I was on an 8 day individually guided retreat at the beginning of the month. One of the things which emerged from the time was a desire to beginning my evening in a moment of stillness.
I work quite far from home and I appreciate the mental separation from work which my commute affords, but it means I am often tired and a bit frazzled when I get home. It is all too easy to collapse into meaningless ways of filling my evening. But I have found that just pausing for 15-20 minutes when I get home is gently restorative.
It’s mid-summer here, so I open the door to my balcony and sit in the fresh air quite literally watching the world go by. I listen to the gentle hum of the traffic. I watch the birds and the clouds. I feel the gentle breeze on my body.

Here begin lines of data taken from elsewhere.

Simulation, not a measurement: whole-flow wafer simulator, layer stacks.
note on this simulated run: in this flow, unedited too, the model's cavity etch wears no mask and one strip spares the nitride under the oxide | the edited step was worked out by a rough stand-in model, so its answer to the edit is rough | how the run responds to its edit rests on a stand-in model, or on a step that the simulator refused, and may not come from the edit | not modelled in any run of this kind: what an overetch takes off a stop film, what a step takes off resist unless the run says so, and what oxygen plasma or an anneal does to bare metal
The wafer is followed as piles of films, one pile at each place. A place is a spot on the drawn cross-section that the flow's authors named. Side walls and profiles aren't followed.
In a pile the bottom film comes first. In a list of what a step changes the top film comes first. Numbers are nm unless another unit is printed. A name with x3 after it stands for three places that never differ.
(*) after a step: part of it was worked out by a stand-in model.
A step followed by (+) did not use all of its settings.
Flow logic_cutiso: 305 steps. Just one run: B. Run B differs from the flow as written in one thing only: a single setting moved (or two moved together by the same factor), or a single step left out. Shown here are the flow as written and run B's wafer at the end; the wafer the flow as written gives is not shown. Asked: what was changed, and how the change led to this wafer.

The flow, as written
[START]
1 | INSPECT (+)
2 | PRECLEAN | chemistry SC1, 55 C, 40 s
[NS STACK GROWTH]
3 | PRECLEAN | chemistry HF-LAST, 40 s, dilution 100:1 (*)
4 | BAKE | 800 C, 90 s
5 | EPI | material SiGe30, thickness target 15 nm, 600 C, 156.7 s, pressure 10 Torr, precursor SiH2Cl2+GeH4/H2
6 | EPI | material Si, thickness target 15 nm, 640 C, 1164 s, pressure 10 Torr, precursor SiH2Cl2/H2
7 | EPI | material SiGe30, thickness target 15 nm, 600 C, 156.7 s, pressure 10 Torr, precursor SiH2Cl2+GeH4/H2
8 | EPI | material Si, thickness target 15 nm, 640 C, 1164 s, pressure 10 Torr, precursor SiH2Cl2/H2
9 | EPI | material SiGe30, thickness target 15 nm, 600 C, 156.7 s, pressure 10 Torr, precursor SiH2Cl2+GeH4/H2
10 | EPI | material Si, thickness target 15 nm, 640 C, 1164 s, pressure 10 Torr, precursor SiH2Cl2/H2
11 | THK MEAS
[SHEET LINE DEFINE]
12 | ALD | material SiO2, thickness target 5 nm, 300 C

It isn’t a time of formal prayer, it is just a time of being present. Not in any forced kind of way, I’ll usually sip a glass of iced tea or wine. I don’t manage it every day, and I’m not particularly concerned about that. Each day I am able to do it I am grateful.
Somehow it is true balm for my soul.
I’ve been much more aware of my own boundaries over the last year or so. Slowly, slowly, I have become more comfortable with being clear about where my boundaries are. For me, boundary issues are not things which I just find mildly irritating, they are behaviours which impact my sense of integrity.
In the last little while several things have become clear.
Firstly, I can only hold a boundary with respect to behaviour. What I mean by this is that I can only say I cannot accept this specific action, I cannot say I don’t like that attitude.
Secondly, having been clear about the boundary I am holding, I have absolutely no control over the other person’s response. In almost every case the initial response is negative.
Thirdly, Brene Brown, when talking about holding your boundaries, writes ‘Choose discomfort over resentment’. That phrase has stayed with me for over a year. The thing is though, that the discomfort really is uncomfortable. I have to be clear in my own mind about why I am taking the stand that I am. It’s the only way I can hold the discomfort with equanimity.
Finally, my boundaries have only really come into sharp focus as I have become much more comfortable in my own skin. As I have grown in self-acceptance, it has been easier to see where I feel I need to hold the line.
Having said all of this, I have found that being clear about my boundaries has been tremendously liberating. I cannot control anyone else’s behaviour, but I can be clear about what I am not willing to tolerate. And I am willing hold whatever discomfort that may elicit. Because discomfort really is better than resentment.
It turns out that having good boundaries is only really incompatible with one thing – having everyone like you!
I realise that I hold within me two kinds of judgements which are qualitatively different. The first kind is the one which is the problematic kind – where I make a judgement call but where I have emotional baggage associated with the judgement. And I mean ‘baggage’ here – not simply that there emotion associated with the situation.
These are the kinds of judgements where I find myself revisiting them in my own mind and justifying and re-justifying my choice to myself. Or perhaps recounting the circumstances to others and to get reassurance that I was somehow ‘right’.
These are the kinds of judgements I need to be very careful about making. Or at least I need to be very careful on acting on these kinds of judgements.
Then there is a second kind. One where I do make a choice, I do make a judgement, and I carry out whatever appears to be necessary to me to follow through, but once the action is taken I don’t find it necessary to revisit my choice. The only thing which causes me to reconsider is the revelation of the consequences. And even then, more often than not the judgement and the action which followed still appear to be a necessary choice.
Usually the first kind of judgement comes with a blanket ‘the other person sucks’ kind of feel. The second is always more specific – this action was problematic.
When we are told we shouldn’t judge – it’s the first kind of judgement that is the real problem.
(Of course in both cases my judgement will be influenced by the distortions of my own life story!)